Today Liberty Interactive Corporation (the “ Company”), completed a previously announced transaction whereby it recapitalized its common stock into two tracking stocks, the Liberty Interactive tracking stock and the Liberty Ventures tracking stock (the “ recapitalization”). Immediately following the recapitalization, the Company distributed, by means of a dividend (the “ distribution”), to holders of its Series A Liberty Interactive common stock and Series B Liberty Interactive common stock as of 5:00 p.m. New York City time on August 9, 2012 (the “ distribution record date”) (i) shares of its newly created Series A and Series B Liberty Ventures common stock and (ii) transferable subscription rights to purchase shares of Series A Liberty Ventures common stock (each such right, a “ Series A Right”) in a rights offering to follow the distribution.
In the distribution, (i) each holder of the Company’s Series A Liberty Interactive common stock received (a) 0.05 of a share of Series A Liberty Ventures common stock for each share of Series A Liberty Interactive common stock held by them as of the distribution record date and (b) 1/3 of a Series A Right for each share of Series A Liberty Ventures common stock received by such holder in the distribution, and (ii) each holder of the Company’s Series B Liberty Interactive common stock as of the distribution record date received (a) 0.05 of a share of Series B Liberty Ventures common stock for each share of Series B Liberty Interactive common stock held by them as of the distribution record date and (b) 1/3 of a Series A Right for each share of Series B Liberty Ventures common stock received by such holder in the distribution. Cash will be issued in lieu of fractional shares of Liberty Ventures common stock, and fractional Series A Rights were rounded up to the nearest whole right. No rights to purchase shares of Series B Liberty Ventures common stock were issued in the distribution.
The Company anticipates that the rights offering will commence once the per share subscription price of the Series A Rights has been determined and announced, as described in more detail in the proxy statement/prospectus contained in Amendment No. 3 to the Company’s Registration Statement on Form S-4, as filed with the Securities and Exchange Commission on June 29, 2012, relating to the recapitalization, distribution and the rights offering (the “ Form S-4”).

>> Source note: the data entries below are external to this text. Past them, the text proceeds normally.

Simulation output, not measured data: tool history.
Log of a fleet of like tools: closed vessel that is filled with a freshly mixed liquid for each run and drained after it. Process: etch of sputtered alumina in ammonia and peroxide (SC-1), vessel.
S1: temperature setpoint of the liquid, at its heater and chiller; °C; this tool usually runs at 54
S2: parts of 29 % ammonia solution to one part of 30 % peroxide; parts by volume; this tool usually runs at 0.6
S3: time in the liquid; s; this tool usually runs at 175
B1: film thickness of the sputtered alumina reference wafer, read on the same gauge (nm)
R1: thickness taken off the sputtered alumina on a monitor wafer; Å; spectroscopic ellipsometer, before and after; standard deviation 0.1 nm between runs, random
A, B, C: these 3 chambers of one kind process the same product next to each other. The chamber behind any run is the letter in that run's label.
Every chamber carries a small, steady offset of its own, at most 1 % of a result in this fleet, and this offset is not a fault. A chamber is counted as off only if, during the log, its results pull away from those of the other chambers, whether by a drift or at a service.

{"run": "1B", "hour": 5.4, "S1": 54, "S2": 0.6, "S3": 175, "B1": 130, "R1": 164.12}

The assets and liabilities attributed to each tracking stock group in connection with the recapitalization did not change materially from those amounts disclosed and discussed in the Form S-4, with the exception of the amount of anticipated outstanding principal under the QVC Bank Credit Facilities. The Company previously disclosed an expected range of outstanding principal at the time of the recapitalization of $1.1 billion to $1.3 billion based on estimated cash balances at QVC, Inc. and outstanding principal on the date the Form S-4 was filed. The Company notes that due to higher than expected cash balances at QVC as of the date of the recapitalization, the outstanding principal under the QVC Bank Credit Facilities was less than $900 million on the date of the recapitalization. The Company cannot make any assurances that the balance of the QVC Bank Credit Facilities will remain constant. The balance of the QVC Bank Credit Facilities fluctuates based on management’s understanding and estimation of cash needs or surplus in any given period.